Today is March 14 and the Navigate the Chaos question to consider is “Is your career one dimensional?"
Best-selling author Mike Sagar recently published an article “The Creative Conundrum: Pursue Your Art or Get a ‘Real Job’” that explains “every creative has found themselves at the same career crossroads. One path leads where their heart desires. The other leads to ‘real" jobs.’”
He explains why he dropped out of Georgetown Law School after three weeks to live the creative life.
But is this dichotomy between living the creative life or having a real job the only way to view a career?
John Grisham did the exact opposite. After graduating from law school and then practicing for a few years, one day in 1984 he was hanging around the court and overheard a 12-year-old girl telling the jury what had happened to her.
Her story intrigued Grisham, and he began watching the trial.
He saw how the members of the jury cried as she told them about having been raped and beaten. It was then, Grisham decided to write. It took him three years to complete his first book, A Time to Kill.
Finding a publisher was not easy.
The book was rejected by 28 publishers before Wynwood Press, an unknown publisher, agreed to give it a modest 5,000-copy printing. It was published in June 1989.
The day after Grisham completed A Time to Kill, he began work on his second novel, The Firm, that would go on to be a best-seller. When viewing your life, do you consider it a choice or a combination?

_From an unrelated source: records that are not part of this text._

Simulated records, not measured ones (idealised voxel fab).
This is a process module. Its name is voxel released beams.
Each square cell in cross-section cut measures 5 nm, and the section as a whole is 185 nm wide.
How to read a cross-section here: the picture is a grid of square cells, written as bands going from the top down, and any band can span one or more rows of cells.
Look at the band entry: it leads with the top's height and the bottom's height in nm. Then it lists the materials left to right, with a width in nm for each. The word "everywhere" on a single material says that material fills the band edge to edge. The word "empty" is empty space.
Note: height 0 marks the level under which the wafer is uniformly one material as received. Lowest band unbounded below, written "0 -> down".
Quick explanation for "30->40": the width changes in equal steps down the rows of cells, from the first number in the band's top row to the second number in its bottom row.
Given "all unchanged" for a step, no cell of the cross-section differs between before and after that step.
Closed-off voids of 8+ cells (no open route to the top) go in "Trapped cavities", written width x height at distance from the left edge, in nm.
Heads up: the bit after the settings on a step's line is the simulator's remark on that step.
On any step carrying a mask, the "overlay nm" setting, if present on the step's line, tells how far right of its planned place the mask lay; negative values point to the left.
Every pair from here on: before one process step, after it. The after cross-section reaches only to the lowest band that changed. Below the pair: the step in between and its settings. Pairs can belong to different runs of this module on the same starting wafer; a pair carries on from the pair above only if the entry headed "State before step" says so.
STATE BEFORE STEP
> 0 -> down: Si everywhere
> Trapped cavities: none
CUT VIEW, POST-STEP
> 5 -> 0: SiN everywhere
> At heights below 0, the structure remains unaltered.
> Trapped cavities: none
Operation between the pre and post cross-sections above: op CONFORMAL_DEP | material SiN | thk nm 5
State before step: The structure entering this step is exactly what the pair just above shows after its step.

Sagar believes it is a choice whereas Grisham lived his career as a combination.
As Grisham said “I seriously doubt I would ever have written the first story had I not been a lawyer. I never dreamed of being a writer. I wrote only after witnessing a trial.”
As the old saying goes “You are only one decision away from a totally different life.”
As you go about your day consider asking yourself if your career is one dimensional?